I’ve heard about functional programming and I tried Googling what it is, but I couldn’t understand the resources that explained it. Also, reading functional code is even more confusing.

So I was hoping that someone who understood it could break it down in incredibly basic and simple terms, and the benefits/drawbacks that it has compared to OOP.

In: Engineering

8 Answers

Anonymous 0 Comments

I’m not sure how well I can do an ELI5 but maybe more like an ELI16. If you’re familiar with the idea of a math function, a functional program is built up through functions. Now, I’m not talking about the term function as we use it in procedural programming. I mean pure math functions.

Also I would say it’s more pertinent to compare and contrast FP to imperative and procedural programming in general than OOP in particular.

A simple example would be something like:

multiply(2, subtract(10, add(2, 3)))

This creates a function chain where add(2,3) = 5 gets evaluated. Then subtract(10, 5) = 5. Then multiply(2, 5) = 10.

Now you might be asking, don’t all programs have functions? At least, the term function gets thrown around a lot in other programming languages right?

Well, the thing is, the functions in a programming language like C are *side effecting*. What that means is that you can access variables and memory outside of the function through things like global variables or passing pointers or manipulating variables from a visible scope. What this means is that if you invoke the same procedure with the same inputs, the behaviour of that function might change based on the external conditions/state of the program.

The term “function” is also a bit overloaded because “functions” in languages like C and JavaScript or C++ or Java tends to be a catch all term for subroutines, methods, procedures, etc. that may not have any outputs at all (when you return nothing at all or return void).

In functional programming, a function must behave like a pure math function. It must have inputs. It must have a single output. Period. No scope. No side effecting behaviours. You can only manipulate the inputs.

So with pure functions, you strictly work with inputs, and you must get an output, and then pass that output to another function. You can think of it like a factory. The whole program consists of inputs that go onto a conveyer belt, get transformed into something else, then move onto the next step (function) of the process, and it keeps going like that you get the final output. One important thing is also that the same inputs will always give the same output, which is different from side effecting functions.

This is different from imperative/procedural programming, because imperative/procedural programming works more like a list of steps that branch out depending on conditions or overall state of the program. The steps can take any inputs and give any outputs in any order as long as you have the memory to store it. The inputs and outputs can change depending on the state of the whole program. There aren’t things like if statements or loops in FP, and so therefore no hierarchical scope.

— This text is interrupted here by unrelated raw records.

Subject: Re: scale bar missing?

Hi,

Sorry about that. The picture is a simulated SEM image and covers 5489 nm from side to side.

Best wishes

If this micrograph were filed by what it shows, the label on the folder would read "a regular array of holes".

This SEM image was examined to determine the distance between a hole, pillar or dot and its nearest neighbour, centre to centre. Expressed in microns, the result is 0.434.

Now, that’s not strictly true as there are explicit ways to have side effects and scope, but those are advanced topics in functional programming. In FP, conditionals exist but they’re are treated more like piecewise functions in mathematics. Loops are handled by recursion. Scope is handled through a concept called closures. Side effecting behaviour is handled by a tricky concept called Monads. Again, it gets very confusing and that stuff goes so far beyond a ELI5 level I couldn’t even begin to explain it, each concept would require its own ELI5 individually.